Rethinking Proportional Force

In a scene from the 2010 Egyptian film 678, a woman groped by a stranger on a crowded bus responds by stabbing the man in the groin with a switchblade. The film is an examination of sexual harassment in Egypt as experienced by three women of different social classes.  While the film has won awards and accolades, it has also generated much controversy.  The head of the complaints department of the "Association for Human Rights and Social Justice" has demanded that the film be banned because it encourages women to use violent force against men, especially against their "sensitive places."

The controversy has got me thinking about proportional force. A knife to the groin would strike many of my criminal law students as a disproportionate response to a grope. But is it? What would a proportional response be? What is the appropriate way for a  woman  to respond to unwanted sexual advances from a man, especially if he is bigger or stronger than she is? Or consider this real-life video of a diminutive shop owner in India who chases a groper (an armed soldier) out of her store and proceeds to hit him repeatedly with stones. Is this a disproportionate response? An exactly appropriate response?

When I discuss proportional force with my criminal law students, we usually focus on the obvious: if someone comes at you with his fists, it is generally not proportional to shoot him in the head; it is generally not proportional to respond to mere words with physical violence. The criminal law, with good reason, places great value on minimizing physical harm and deterring violence in general. The emphasis on proportionality makes sense, so long as one thinks of confrontations as personal, discrete encounters between similarly-situated individuals, and of force as a primarily physical concept. In such a conception, there is an equilibrium of sorts between the parties before one party chooses to use physical force, so any moves away from that equilibrium should be made proportionally.

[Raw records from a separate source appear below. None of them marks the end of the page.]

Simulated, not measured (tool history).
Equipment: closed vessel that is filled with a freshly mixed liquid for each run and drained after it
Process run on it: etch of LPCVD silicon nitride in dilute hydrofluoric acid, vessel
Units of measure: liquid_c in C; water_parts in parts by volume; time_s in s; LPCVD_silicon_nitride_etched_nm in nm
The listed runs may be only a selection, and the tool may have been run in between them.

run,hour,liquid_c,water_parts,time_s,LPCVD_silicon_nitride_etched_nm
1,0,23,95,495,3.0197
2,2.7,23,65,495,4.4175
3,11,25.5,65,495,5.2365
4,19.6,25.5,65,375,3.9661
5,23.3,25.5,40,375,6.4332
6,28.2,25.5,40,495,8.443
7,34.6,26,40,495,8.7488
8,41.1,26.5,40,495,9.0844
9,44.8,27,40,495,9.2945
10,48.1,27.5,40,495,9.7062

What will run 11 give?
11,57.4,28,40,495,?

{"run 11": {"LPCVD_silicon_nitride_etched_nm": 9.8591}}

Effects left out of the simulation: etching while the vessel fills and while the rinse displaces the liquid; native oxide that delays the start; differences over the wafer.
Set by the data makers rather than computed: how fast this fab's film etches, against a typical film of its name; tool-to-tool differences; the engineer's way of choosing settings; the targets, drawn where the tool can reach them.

But what about situations that are not characterized by equilibrium, but are already marked by disproportion?  What about situations such as street harassment, which express and reinforce a culture of widespread inequality? Targets of street harassment are overwhelmingly female, and harassers are overwhelmingly male. A recent study of harassment in Egypt indicated that 98% of foreign-born women and 83% of Egyptian women have been exposed to sexual harassment. In India, the phenomenon of so-called "Eve-teasing" is so prevalent that women-only trains have been introduced in major cities so that women can travel to work free of catcalls and groping hands. In the US, street harassment is also alarmingly frequent, with studies showing prevalence rates of 80% or more. While the negative effects of harassment are widespread and serious, women often find themselves "putting up with it" because they don't know what else to do. Many women fear repercussions if they respond; many don't know what kind of response might be effective; and many simply do not have the energy to respond to frequent instances of harassment. Thus, what is already an imbalanced context is made even more so by the under-response of most women.

Women's tendency to under-respond is likely one reason that harassment is so prevalent. If harassers can get away with leering at and groping women on a regular basis with little or no response, there is no incentive for them not to do so. If a society wanted to reduce the prevalence of sexual harassment, then, one way to do so might be to encourage - or at least not penalize - the occasional over-response. In this light, a woman stabbing the man in the groin for groping her may still seem like an extreme response, but perhaps an efficiently extreme one.  In confrontations already marked by a lack of proportion, perhaps the only appropriate response, from the perspective of social equality, is to be disproportionate. 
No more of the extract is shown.